June 4-7, 2006 – Port of Spain, Trinidad & Tobago
Structural Styles of Shale-Dominated
Gravity-Driven Thrusting, Southern Atlantic
Margins of Africa and Brazil
Ed Gilbert
International Division, Devon Energy, Houston,
TX
Gravity-driven
thrusts developed in shale-dominated deposystems form proven and potential
hydrocarbon traps along lengthy segments of the southern Atlantic continental
margins; exploration in Nigeria,
Equatorial Guinea,
and Brazil
reveals the considerable variation in structural style.
In the Niger
Delta fold belt (including northern Equatorial Guinea) the structural
style is quite variable. High quality seismic reveals primarily shear-fault-bend
folds, with localized and less common fault-bend and fault-propagation folds.

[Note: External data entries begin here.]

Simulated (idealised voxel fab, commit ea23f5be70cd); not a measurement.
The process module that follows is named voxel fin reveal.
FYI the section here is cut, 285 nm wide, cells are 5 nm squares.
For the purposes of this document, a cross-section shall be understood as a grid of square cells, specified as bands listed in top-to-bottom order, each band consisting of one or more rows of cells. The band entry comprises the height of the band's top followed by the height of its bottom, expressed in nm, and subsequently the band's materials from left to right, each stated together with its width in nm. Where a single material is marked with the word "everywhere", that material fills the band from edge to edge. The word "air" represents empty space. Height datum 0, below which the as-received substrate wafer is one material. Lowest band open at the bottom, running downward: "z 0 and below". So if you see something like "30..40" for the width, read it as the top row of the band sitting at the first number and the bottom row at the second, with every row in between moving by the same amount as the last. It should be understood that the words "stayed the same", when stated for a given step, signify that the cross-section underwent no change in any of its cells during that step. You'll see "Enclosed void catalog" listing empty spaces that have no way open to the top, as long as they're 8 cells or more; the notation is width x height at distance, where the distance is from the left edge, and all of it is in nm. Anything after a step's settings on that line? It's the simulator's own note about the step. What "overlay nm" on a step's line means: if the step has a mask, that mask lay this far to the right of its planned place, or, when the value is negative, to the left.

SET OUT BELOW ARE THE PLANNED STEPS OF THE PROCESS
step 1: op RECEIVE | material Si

“Plastic shales” are commonly invoked as a mechanism for folding in numerous
structures, but improved seismic imaging and balanced cross-sections of fold
complexes indicate that deep structures are in part duplexes of a mechanically
competent deep (“Akata”) section. Geometric differences implicit in the
formation of true plastic shale masses versus coherent duplex fault blocks
impact the hydrocarbon maturation and expulsion history, and migration pathways
within structures. It is therefore important to discriminate between
fault-cored structures and those produced by true plastic shale deformation.
The Rio Muni segment of Equatorial Guinea and the northern
margin of Brazil
provide examples of true downslope gravity sliding above massive shales. In the
northern Brazilian Barreirinhas Basin, Santonian age thrusts are detached along
discrete stratigraphic horizons, but are mechanically problematical, as the
combined headwall detachment zone and thrust belt is broad (up to 70km) but
thrusting occurs above a very shallow detachment (<1km below water bottom).
Young (Late Miocene to present) thrusting on the Barreirinhas margin occurs
along curved detachment surfaces that do not follow stratigraphic horizons, and
more closely approximates a simple slump model.
In all cases
major sea level falls appear to control the initiation of thrusting, though
once initiated the thrusting continues for prolonged periods.